中文

The Geography of Venture Capital Investment in China

2019-04-02
SHDI

In the past 20 years, countries around the world have recognized the importance of venture capital for the development of infant industries, especially high-tech ones. As a new financial system arrangement, VC investment is mainly referred to as a financing method that is provided by firms or funds to small, early-stage, emerging firms with high growth potential or those that have demonstrated high growth employees, or annual revenues, or both. In general, VC firms or funds invest in high-technology startups in exchange for equity, or an ownership stake, in the companies they invest in. Startups always face uncertainty as their leaders are a lack of company management experience and the likelihood that the new technologies fail to be developed into products is high. However, venture capitalists provide support for the growth of these firms based on innovative technology or business model as they have strong technical backgrounds and professional management knowledge. As many companies from high technology industries are grown up with venture capitalists, Silicon Valley has led the booming “new economy” in the US and has helped spread venture capital to the rest of the world.

 

Existing studies indicate that the VC firms and funds are likely to concentrate spatially to exploit capital and information. For example, US venture capital is largely concentrated in the three metropolitan areas of San Francisco/San Jose, Boston, and New York (Chen et al. 2010). Scholars have also found similar spatial concentration patterns for VC firms in countries such as the UK and Israel (Manson and Harrison 2002; Schwartz and Bar-El 2007). Economists have long investigated the relationship between spatial agglomeration and economic growth. Therefore, studying the spatial distribution of venture capital activities and its impact on local economies enriches our understanding of economic policies at the city level.

 

Since the first VC company established in 1985, venture capital has been as a key driver of both innovation and high-tech startups. Venture capital is now an important part of China’s capital market. Moreover, VC investment in China is not limited to high-tech industrial enterprises. They are also interested in some enterprises in traditional industries. In this report, venture capital is defined as an investment from individual, government-backed, institutional, or foreign investment entities made to finance a new, growing, or troubled business. 

 

The data in this report comes from the Zero2IPO Group, one of the leading entrepreneurial and investment data companies in China. This data covers the information on VC firms or funds since 1992 including limited partners, investment firms, funds, their management personnel, venture investments, investment portfolio companies. The time period in this report is from 1998 to the first half of 2018. This report covers all Chinese the prefecture-level-and-above cities in China. We merge the VC firms located in county-level cities into their corresponding prefecture-level cities. Since venture capital in China was introduced in 1980s, the capital market is not mature, and some data is not fully available.  But the information that is disclosed is highly representative. 
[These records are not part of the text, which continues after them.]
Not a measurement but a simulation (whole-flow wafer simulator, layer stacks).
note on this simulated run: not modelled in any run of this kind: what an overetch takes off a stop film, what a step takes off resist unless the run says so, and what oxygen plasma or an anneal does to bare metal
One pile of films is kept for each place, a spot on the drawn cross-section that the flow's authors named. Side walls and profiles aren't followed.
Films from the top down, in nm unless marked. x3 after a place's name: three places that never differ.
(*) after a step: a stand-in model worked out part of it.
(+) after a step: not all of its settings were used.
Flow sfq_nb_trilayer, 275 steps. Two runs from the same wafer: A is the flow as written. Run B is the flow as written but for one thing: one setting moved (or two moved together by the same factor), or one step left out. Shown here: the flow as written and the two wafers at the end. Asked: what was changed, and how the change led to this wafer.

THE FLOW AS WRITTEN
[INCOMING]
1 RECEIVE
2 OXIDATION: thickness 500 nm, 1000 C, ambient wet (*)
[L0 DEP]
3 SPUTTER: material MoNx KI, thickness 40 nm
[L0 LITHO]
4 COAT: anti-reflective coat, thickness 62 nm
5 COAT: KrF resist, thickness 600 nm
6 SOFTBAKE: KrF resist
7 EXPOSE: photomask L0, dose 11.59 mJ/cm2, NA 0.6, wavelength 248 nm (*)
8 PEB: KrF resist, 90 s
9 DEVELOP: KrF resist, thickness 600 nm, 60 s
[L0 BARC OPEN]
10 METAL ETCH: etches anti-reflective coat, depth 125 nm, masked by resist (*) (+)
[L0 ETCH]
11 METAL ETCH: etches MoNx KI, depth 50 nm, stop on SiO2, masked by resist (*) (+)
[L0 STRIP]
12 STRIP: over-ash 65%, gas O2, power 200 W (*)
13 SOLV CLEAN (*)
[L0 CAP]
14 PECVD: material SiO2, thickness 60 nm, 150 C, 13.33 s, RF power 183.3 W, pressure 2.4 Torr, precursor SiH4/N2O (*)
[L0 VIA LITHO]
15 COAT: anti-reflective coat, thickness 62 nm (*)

The main findings are as follows:

•The number of VC firms, the number of VC funds, and the amount of VC investment have increased substantially between 1998 and 2018.

•Unlike US venture capital firms, which favor hard-technology-oriented companies, VC firms or funds in China prefers high-tech firms specializing in consumer services. 

•China’s VC investment is highly concentrated in several top cities. 

•VC firms and funds based on different cities in China have illustrated similar preferences as they favor investing in firms with close geographic proximity, in consumer-service high-tech firms, and in startups.

•Beijing, Shanghai, and Shenzhen are three key nodes of China’s investment network of venture capital across cities.